The Parsi legacy of this dubious chapter is the gara-from the Gujarati word garo, a length of cloth-and the gara sari is notable for two things. First, it is a rare cultural miscegenation that worked. The things are gorgeous. Second, as the decades passed, values of these garas shot up like ardent poppies in growing season. Some garas today, zealously guarded as family heirlooms, are worth 10 of any other top-drawer Indian sari. (Except, likely, the fine-as-mist cotton Malmal Daccai muslins that cost their weavers their thumbs, which-in a perverse one-up of the previous Portuguese ban on sari-weaving-the British severed en masse to keep their craft from interrupting the Industrial Revolution.)

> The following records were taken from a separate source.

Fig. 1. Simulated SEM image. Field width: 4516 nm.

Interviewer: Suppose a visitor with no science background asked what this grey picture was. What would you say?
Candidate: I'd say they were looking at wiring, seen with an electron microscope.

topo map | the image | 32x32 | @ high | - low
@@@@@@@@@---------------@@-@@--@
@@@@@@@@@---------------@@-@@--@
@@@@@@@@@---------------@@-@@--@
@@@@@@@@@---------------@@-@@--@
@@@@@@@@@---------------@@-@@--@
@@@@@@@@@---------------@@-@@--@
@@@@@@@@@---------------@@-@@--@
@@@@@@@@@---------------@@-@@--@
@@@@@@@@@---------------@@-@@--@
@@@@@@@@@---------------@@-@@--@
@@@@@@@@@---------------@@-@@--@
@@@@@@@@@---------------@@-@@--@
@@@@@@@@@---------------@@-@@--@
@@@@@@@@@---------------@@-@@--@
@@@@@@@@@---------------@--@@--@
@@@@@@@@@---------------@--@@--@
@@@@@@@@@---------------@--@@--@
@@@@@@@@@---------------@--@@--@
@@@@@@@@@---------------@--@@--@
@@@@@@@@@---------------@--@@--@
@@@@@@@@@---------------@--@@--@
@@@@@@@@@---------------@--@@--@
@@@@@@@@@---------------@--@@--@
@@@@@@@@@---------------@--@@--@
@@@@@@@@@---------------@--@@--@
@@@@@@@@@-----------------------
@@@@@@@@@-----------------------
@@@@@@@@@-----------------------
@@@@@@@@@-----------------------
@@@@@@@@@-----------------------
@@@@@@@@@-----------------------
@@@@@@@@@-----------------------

The frailty of most great, antique textiles has ensured that few garas still exist in pristine or even wearable shape. The cost of those that do can reportedly pay for an urban villa on Malabar Hill in Mumbai. What you can track down, though, if you hunt antiques well and know influential Parsis by their first names, are kors, the precious borders, that, by retaining their colour, texture and form for roughly two centuries, have become monuments to the art of Chinese weaving. Some of these kors, as and when the saris fell apart, were detached and tacked on to newer saris, ones never to be seen anywhere near Kinari Bazar.
In a recent write-up for the German Embassy in Delhi, Dr Jutta Jain-Neubauer, a historian of Indian Art and Indology, says that when China’s trade with India ebbed, Germany stepped in and started producing and delivering sari borders. In truth, it wasn’t China’s trade that fell through, but that of the Parsis. Their sailing ships could no longer compete with European steamships, and so they turned their attention to other goods.
Jain-Neubauer’s recent report details evidence of Europe’s role in the evolution of the sari border in the early 20th-century by writing: “A decade ago, a large number of folders with swatches of such borders surfaced in the Indian art market. The folders are invariably marked by a prominent rubber stamp inscription “MADE IN GERMANY” on the front side and contained the names of their Mumbai-based agents, such as ‘Dubash’, located in Charni Road area, a stronghold of the [Parsi] community in Mumbai. Interesting are the dates of these orders from 1932 to 1935, and the handwritten notes in German in one of the design files, which refer to the colouring of the borders; such as ‘hellgrun’ (light green), ‘rot’ (red), ‘pink’ (magenta), ‘blau’ (blue).”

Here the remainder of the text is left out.